Tuesday, May 09, 2006


I've been busy over the past few months at work, and somehow have let the blog slip into a state of disrepair. I desperately need to change a whole bunch of design and functonality, but don't ever seem to have the time. I promise to sort the crud out soon... (that's a promise to myself, so I may not keep it!)

In my defence, I've been busy beavering away, including looking at standards-based design, frameworks and patterns (both UI patterns and programmmatic patterns) from an efficiency and future-proofing perspective, and I'm pretty surprised at the lack of overall coherency in the online field. Great work like microformats seems to have less of a wow factor than Ajax, even though it is - in my opinion - likely to be a longer-lasting "Web 2.0" (a pointless watchword that I don't like to use - and yes, I know, so is "Ajax", but at least it explains its purpose) effect. Maybe Bil Gates' recent comments may change this situation...

The web is starting to settle around XML-based structures such as XHTML, RDF, SPARQL etc. )or at least appears to be doing so), CSS is widening in its usage, and the bad-old boys of Flash and JavaScript are growing up (FLEX and DOM scripting) into better behavioural tiers in the n-tier web application field. But why is it that so much good work is still so distributed across a wide range of unrelated sites. I'd love Microsoft to port microformats to .net, to ensure Atlas is fully standards compliant, to put together a rapid series of patterns (a la Yahoo) to tie these into a rapid application development ennvironment (a la Ruby on Rails) - because the vast majority of websites are trying to achieve identical tasks in terms of user interaction and functionality and only differ in the design detail and the mix of base technologies being used: LAMP, coldfusion, JSP and Java, .net, Ruby, Python, Perl etc.

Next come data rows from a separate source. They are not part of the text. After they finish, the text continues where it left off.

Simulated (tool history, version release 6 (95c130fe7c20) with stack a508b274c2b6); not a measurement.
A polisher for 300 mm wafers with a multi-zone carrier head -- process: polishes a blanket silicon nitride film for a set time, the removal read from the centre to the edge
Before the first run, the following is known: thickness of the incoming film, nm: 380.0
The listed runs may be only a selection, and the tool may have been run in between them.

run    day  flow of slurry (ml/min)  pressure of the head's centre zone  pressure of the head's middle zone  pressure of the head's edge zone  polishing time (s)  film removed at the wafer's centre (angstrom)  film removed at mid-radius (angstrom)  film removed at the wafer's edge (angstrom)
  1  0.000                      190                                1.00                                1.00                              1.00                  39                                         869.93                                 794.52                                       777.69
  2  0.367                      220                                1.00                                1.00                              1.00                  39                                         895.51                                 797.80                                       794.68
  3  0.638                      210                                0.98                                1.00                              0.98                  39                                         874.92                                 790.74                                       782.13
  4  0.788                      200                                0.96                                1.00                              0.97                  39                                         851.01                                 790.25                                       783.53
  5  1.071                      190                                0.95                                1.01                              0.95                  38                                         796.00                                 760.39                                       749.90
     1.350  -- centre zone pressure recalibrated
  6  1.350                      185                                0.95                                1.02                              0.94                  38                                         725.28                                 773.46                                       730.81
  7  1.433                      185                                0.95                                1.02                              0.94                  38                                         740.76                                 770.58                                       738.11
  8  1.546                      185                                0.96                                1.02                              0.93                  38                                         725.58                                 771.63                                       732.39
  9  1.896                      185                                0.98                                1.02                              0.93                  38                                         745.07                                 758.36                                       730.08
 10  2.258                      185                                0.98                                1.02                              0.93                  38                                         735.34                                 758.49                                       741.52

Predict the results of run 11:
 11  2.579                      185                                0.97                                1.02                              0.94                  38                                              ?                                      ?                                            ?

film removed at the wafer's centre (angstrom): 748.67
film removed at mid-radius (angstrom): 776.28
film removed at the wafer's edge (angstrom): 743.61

I don't think such wide-ranging platforms would dent creativity in any way - they'd just free information architects, systems architects, developers, usability experts and the like to focus their efforts on the problems that have yet to achieve a commonly-used, well-implemented, easy-to-maintain, efficient an usable solution. I think we're long overdue some more abstraction, and some rallying around a more coherent cause than the nebulous Web 2.0 (much as I love its connectivity sentiments).

Let's put some knowledge management into web development...and next time I promise to think before I start tapping away at the keyboard, as this post has turned out as messy as my blog is looking at present.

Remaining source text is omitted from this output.